Collision term in Boltzmann Equation

Question

In Dodelson's Book, chapter 3, we have the collision term in Boltzmann equation is written as

$$\int\frac{d^3p_1}{(2\pi)^32E_1}\int\frac{d^3p_2}{(2\pi)^32E_2}\int\frac{d^3p_3}{(2\pi)^32E_3}\int\frac{d^3p_4}{(2\pi)^32E_4}(2\pi)^4\delta^3(p_1+p_2-p_3-p_4)\delta(E_1+E_2-E_3-E_4)\{f_1f_2[1\pm f_3][1\pm f_4]-f_3f_4[1\pm f_1][1\pm f_2]\}$$

I want to understand why the distribution functions are related as $$f_1f_2(1\pm f_3)(1\pm f_4)-f_3f_4(1\pm f_1)(1\pm f_2)$$ and not as in the classical form $ f_1f_2 - f_3f_4$.

Thanks.

Answer 1

This form of the distribution function accounts for Bose-Einstein (+) or Fermi-Dirac (-) statistics. For example, in fermions, if $f_3$ or $f_4$ is occupied (that is, equals one), that means a particle cannot scatter into that state due to Pauli exclusion, so the probability of that process vanishes. Note that for fermions $f$ is between zero and one, while for bosons it can be any non-negative number (which makes the notation of $f$ a poor choice, but ok).

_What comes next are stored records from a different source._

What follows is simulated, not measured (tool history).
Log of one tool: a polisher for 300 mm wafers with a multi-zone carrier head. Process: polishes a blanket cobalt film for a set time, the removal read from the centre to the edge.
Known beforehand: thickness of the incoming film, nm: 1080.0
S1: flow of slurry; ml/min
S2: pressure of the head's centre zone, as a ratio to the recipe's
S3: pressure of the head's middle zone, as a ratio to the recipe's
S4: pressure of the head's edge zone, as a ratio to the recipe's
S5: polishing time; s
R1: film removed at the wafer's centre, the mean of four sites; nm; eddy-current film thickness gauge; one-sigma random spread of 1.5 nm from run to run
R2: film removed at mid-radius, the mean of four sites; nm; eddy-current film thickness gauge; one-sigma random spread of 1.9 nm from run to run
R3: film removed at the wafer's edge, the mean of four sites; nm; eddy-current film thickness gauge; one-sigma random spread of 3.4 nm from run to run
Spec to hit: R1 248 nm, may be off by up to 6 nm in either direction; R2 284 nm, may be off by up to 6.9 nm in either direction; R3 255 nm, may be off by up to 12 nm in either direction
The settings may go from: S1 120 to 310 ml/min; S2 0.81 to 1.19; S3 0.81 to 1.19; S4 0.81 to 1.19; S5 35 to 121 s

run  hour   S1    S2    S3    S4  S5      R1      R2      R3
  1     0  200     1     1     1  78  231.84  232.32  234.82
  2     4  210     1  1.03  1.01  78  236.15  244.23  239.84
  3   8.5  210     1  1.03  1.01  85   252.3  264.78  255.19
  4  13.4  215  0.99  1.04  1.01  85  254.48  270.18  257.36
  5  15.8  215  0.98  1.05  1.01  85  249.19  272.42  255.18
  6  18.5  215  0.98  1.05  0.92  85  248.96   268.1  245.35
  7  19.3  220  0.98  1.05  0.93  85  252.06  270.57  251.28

As an example of where this comes from, recall that for bosons:

$$ a_1^\dagger |N_1\rangle=\sqrt{N_1+1}|N_1+1\rangle$$

so a transition probability to the state $|N_1+1\rangle$ is enhanced by a factor of the number of bosons in the state plus one, relative to the case where this state is unoccupied. Extending this to an average occupation number, and taking into account both the forward and reverse processes, gives you the case of $$f_1f_2(1+ f_3)(1+ f_4)-f_3f_4(1+ f_1)(1+ f_2)$$,

while a similar analysis for fermions gives you the case with minus signs.